LOS ANGELES (AP) — A small crowd of demonstrators gathered Saturday to protest the fatal police shooting of a Guatemalan immigrant in an event that drew neither the numbers hoped for by organizers nor the violence seen at earlier rallies.

About 200 people met at the corner were Manuel Jaminez was killed Sept. 5 after three-bicycle riding police officers said they saw him lurching toward them with a knife in his hand.

With bearers waving flags from several Central American nations, drum groups, horn blowers and sound systems including one mounted on a truck, the rally was noisy despite its sparse attendance. Organizers had estimated as many as 3,000 people would come.

Many attendees came from outside activist organizations, including radical political groups such as the Revolutionary Communist Party. Police Chief Charlie Beck has previously blamed such groups for stirring resentment in the community and politicizing a shooting which, in the eyes of police officers, seemed easily justifiable.

Protests in the days immediately following the shooting saw multiple arrests and demonstrators throwing eggs, rocks and bottles at police.

"People are scared," said Ron Gochez, one of the event's organizers, when discussing the attendance. He said many of the illegal immigrants living in the neighborhood were afraid of arrest.

Early in the day, a smaller group of about 50 people led by a different organization split from the main rally and headed to the police headquarters downtown. There were no arrests at either event.
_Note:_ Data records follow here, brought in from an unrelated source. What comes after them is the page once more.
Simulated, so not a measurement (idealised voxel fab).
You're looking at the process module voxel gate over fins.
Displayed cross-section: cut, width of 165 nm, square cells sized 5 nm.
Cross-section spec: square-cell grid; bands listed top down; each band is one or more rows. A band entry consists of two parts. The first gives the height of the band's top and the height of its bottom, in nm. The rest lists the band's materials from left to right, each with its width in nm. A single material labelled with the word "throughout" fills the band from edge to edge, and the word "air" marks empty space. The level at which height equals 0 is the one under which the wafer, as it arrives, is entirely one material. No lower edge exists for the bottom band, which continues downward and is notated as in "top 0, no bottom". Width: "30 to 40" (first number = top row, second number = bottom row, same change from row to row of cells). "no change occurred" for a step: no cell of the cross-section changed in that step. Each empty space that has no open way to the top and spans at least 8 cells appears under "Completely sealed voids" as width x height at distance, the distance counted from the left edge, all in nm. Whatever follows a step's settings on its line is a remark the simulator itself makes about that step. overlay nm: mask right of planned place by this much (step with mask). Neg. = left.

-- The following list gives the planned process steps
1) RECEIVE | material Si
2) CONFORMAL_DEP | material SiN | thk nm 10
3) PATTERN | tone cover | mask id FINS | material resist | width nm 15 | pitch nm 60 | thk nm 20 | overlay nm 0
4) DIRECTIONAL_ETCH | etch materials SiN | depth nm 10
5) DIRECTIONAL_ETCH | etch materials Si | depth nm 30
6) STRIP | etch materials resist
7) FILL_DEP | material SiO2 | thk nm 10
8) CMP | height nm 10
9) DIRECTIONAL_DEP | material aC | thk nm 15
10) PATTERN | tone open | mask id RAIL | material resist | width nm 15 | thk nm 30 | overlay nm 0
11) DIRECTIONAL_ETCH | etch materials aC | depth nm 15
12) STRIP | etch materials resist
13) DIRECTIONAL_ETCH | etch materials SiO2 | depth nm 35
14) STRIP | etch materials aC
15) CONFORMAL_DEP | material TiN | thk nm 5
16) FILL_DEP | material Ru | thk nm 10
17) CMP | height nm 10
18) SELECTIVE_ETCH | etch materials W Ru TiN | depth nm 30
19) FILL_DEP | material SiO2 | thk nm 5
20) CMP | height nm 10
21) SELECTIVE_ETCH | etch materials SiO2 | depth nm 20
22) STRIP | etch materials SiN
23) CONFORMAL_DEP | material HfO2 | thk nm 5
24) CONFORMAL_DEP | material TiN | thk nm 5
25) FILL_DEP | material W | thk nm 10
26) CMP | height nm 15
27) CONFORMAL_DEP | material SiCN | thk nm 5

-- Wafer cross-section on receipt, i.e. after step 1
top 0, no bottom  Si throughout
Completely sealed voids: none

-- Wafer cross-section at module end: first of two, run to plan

The main march wound its way toward the Rampart police station, two blocks from the site Jaminez was killed. Demonstrators stopped for about 20 minutes and yelled "killers" and "justice" at the brick-and-glass fronted building.

Jaminez, 37, was shot in the head after a brief confrontation with police on a street corner in a largely Latino shopping area just west of downtown. Officers said Jaminez was drunk and had attempted to stab passers-by, including a pregnant woman, and ignored commands to drop a knife.

Some at the rally said the fatal shooting seemed a disproportionate use of force and officers should have been able to disarm Jaminez without killing him.

"I don't believe it was in any way justified the way they handled the situation," said Max Reyes, a University of California, Los Angeles, philosophy junior who came to the rally. "We are not going to allow the police to commit such acts without repercussions."

Other residents said they didn't believe the police version of events. One eyewitness has said publicly she did not see a weapon in Jaminez's hand.

Celina Benitez, a coordinator with the Committee In Solidarity with the People of El Salvador, said five other people who saw the shooting made similar claims about Jaminez being unarmed, though none has spoken publicly.

Although Frank Hernandez, the officer who shot Jaminez, is Latino, several demonstrators claimed the shooting was racially motivated.

The officer union for the Los Angeles Police Department has dismissed such claims and condemned the activists at protests as "agitators who masquerade around as concerned citizens."

Several reviews are ongoing into whether the shooting was justified.

The main march concluded at MacArthur Park, the site of a now infamous police response to a 2007 immigration rally where officers used batons to hit demonstrators and fired rubber bullets into the crowd, injuring dozens of people.

Saturday's march dispersed without incident.